Navigating the various approaches to speech will require different solutions, said Kevin Martin, Facebook’s head of lobbying in the United States.
“Mark and Facebook recognize, and support, and are strong defenders of the First Amendment,” Mr. Martin said. That nuance was lost because the opinion piece, which ran in The Washington Post, The Independent in Britain and elsewhere, was written to speak to a global audience, he said.
Tech companies, as private businesses, have the right to choose what speech exists on their sites, much as a newspaper can pick which letters to the editor to publish.
Their online sites do already pull some content for breaking their rules. Facebook and Google have tens of thousands of content moderators to root out hate speech and false information on their sites, for example. The companies also use artificial intelligence and machine learning technology to identify content that violates their terms of service.
But many recent events, like the mosque shootings in New Zealand, show the limits of those resources and tools, and have led to more demands for regulation. A live video by a gunman in the New Zealand massacre was viewed 4,000 times before Facebook was notified. By then, copies of the video had been uploaded on several sites like 8Chan, and Facebook struggled to take down slightly altered versions.
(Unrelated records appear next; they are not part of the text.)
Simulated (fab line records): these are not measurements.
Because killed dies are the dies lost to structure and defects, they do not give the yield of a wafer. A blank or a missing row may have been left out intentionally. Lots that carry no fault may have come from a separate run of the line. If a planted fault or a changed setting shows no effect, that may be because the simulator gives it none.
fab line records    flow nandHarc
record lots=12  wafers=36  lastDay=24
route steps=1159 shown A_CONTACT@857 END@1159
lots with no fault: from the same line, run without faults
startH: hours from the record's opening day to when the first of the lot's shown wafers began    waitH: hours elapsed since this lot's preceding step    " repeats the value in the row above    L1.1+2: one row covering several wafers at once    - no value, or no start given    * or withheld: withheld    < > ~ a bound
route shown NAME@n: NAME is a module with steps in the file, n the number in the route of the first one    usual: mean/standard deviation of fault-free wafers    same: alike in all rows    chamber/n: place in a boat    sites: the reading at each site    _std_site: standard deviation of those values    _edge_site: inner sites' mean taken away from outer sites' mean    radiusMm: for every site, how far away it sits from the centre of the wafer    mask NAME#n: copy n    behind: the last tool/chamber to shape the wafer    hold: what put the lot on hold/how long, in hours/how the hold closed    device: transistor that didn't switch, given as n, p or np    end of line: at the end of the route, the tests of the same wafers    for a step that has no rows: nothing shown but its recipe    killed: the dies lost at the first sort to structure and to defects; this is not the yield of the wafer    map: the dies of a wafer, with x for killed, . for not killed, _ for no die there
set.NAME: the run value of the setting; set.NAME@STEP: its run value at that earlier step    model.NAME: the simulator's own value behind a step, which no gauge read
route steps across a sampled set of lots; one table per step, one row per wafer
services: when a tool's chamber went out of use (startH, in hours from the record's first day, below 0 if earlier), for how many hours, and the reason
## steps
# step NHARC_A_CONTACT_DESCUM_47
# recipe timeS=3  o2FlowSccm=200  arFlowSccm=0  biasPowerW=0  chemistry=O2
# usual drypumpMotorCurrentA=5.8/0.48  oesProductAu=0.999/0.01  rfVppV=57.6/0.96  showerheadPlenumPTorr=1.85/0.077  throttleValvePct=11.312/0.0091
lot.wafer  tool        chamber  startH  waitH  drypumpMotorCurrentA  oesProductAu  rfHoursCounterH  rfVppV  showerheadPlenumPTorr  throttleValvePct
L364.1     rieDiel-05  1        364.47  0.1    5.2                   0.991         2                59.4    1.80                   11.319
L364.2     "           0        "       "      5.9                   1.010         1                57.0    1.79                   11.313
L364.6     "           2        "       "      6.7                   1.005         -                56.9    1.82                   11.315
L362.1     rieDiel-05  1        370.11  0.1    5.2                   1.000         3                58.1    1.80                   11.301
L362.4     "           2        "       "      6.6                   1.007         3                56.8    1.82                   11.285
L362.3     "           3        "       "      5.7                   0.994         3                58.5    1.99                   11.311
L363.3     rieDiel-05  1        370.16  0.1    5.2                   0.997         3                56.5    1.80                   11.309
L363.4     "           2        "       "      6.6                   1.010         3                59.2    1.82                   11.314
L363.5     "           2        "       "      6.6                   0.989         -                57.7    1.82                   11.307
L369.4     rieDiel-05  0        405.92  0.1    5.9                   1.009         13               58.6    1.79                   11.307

“For the first time, I’m seeing the left and right agree that something has gotten out of control, and there is a lot of consensus on the harms created by fake news, terrorist content and election interference,” said Nicole Wong, deputy chief technology officer for the Obama administration.
Getting consensus on basic definitions of what constitutes harmful content, though, has been difficult. And American lawmakers have been little help.